In this post I'll try to list the most often errors and their solution in Pandas and Python.

The list will grow with time and will be updated frequently.

DateTime

Timezones

  • TypeError: Timestamp subtraction must have the same timezones or no timezones
  • TypeError: Invalid comparison between dtype=datetime64[ns] and DatetimeArray

Quick solution is to remove the timezone information by:

df['time_tz'].dt.tz_localize(None)

Example and more details: How to Remove Timezone from a DateTime Column in Pandas

OutOfBoundsDatetime

  • OutOfBoundsDatetime: Out of bounds nanosecond timestamp

The short answer of this error is:

pd.to_datetime(df['date'], errors = 'ignore')

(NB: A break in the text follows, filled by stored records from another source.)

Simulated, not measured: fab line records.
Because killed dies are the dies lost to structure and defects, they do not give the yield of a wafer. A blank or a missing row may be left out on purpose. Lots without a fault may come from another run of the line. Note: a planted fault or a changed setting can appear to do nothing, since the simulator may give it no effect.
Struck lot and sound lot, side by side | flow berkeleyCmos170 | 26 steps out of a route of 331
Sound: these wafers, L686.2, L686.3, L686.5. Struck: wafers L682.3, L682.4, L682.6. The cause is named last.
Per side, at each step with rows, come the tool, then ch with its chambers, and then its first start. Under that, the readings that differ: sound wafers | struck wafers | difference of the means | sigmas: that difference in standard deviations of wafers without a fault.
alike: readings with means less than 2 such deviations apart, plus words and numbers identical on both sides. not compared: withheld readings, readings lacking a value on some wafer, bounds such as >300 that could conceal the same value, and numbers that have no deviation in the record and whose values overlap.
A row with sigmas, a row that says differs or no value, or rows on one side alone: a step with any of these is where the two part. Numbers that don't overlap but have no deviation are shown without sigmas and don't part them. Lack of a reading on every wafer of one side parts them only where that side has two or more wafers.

Example and more details: OutOfBoundsDatetime: Out of bounds nanosecond timestamp - Pandas and pd.to_datetime

Wrong dates

  • ParserError: Unknown string format: 1975-02-23T02:58:41.000Z 1975-02-23T02:58:41.000Z
df['date'] = pd.to_datetime(df['date_str'], format='%d/%m/%Y', errors='coerce')

Example and more details:

read_csv

UnicodeDecodeError

  • OutOfBoundsDatetime: Out of bounds nanosecond timestamp

The short answer of this error is:

df = pd.read_csv('../data/csv/file_utf-16.csv', encoding='utf-16')

Example and more details: How to Fix - UnicodeDecodeError: invalid start byte - during read_csv in Pandas

ParserError

  • ParserError: Expected 5 fields in line 5, saw 6. Error could possibly be due to quotes being ignored when a multi-char delimiter is used

The short answer of this error is:

df = pd.read_csv(csv_file, delimiter=';;', engine='python', error_bad_lines=False)
df = pd.read_csv(csv_file, delimiter=';;', engine='python', on_bad_lines='skip)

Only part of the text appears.